Futbol reigns supreme in Brazil. The national team known for its jogo bonito (beautiful game) has advanced to the semi-finals to play Germany, a team they last played and lost to in an international match in 2011. They are 9-0-1 in their last 10 games and have won 42 straight home games since 1992. Germany on the other hand has a record of 7-0-3 in their last 10 games and has the distinction of being the first country to reach 4 World Cup semi-finals in a row. But can they win? The last time they made it to the finals in 2002, they played Brazil and lost. They last won the World Cup in 1990, defeating Argentina, a rematch that is theoretically possible.
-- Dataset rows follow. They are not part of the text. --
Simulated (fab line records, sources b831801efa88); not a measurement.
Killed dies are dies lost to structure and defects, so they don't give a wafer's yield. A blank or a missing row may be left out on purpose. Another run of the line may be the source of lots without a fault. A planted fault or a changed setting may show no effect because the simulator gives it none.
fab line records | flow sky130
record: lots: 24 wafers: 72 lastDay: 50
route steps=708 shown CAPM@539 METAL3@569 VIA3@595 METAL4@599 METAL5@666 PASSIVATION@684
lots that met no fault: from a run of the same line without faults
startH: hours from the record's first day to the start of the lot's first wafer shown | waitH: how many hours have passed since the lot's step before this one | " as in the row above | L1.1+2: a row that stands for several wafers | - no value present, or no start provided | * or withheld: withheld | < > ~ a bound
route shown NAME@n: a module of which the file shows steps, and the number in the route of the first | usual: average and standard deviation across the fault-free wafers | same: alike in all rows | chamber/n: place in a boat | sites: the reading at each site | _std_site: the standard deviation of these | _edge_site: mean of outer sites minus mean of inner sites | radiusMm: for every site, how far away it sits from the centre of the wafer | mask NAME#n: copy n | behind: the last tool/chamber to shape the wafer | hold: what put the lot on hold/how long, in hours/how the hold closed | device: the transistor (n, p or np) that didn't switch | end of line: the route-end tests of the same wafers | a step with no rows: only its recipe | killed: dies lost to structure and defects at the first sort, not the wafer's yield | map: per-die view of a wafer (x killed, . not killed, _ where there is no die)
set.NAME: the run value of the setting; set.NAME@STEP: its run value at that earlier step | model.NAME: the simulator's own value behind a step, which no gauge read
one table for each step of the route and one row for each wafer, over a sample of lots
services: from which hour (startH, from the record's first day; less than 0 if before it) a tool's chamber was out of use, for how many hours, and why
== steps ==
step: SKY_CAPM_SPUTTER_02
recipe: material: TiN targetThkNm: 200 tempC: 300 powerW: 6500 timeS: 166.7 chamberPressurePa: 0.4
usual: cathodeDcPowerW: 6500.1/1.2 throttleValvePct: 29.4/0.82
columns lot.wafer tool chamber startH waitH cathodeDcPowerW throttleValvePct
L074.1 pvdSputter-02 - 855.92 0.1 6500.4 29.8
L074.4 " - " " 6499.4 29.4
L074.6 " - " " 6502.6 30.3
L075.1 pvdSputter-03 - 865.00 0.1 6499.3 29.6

Notwithstanding the history, the European, Latin American showdown should be close. Germany remains reasonably healthy, having lost only one player to injury, defender Shkodran Mustafi. Brazil on the other hand will be playing without two of its starting players, Neymar, who fractured a vertebra in the game against Colombia and Silva who was served a one game suspension in the same match. The fact that two of Brazil’s most important players are out may neutralize Brazil’s home field advantage in today’s match in Bello Horizonte, Brasil. May, but will it?
One cannot underestimate the power of the home country advantage and I certainly won’t. In the 19 previous World Cups played, the host country has won 6 times. And that kind of advantage for a powerhouse may be very difficult for Germany to overcome. France was the last host country to win the World Cup back in 1998.
On a personal note, I have the good fortune to be in Rio and to have the option of watching the game where I am staying with family and friends or to go the beach just down the street and watch it with fans who worship soccer as if it were religion. Watching it on the beach would be nice, especially if Brazil wins, but I prefer the comfort of a couch and a big screen TV, as opposed to the sand and a jumbotron screen. To be honest, being more of an introvert, I don’t much like crowds, especially ones where alcohol and fireworks are combined. And I am a bit of a wimp too when it comes to celebratory cannon booms and displays of fireworks that have loud reports. It all reminds me too much of war and suffering. Of course, soccer is a kind of war, and teams in this tournament have used violent physical contact as a weapon to weaken the opposing team, as Brazil knows all too well. And like war, the losers will suffer.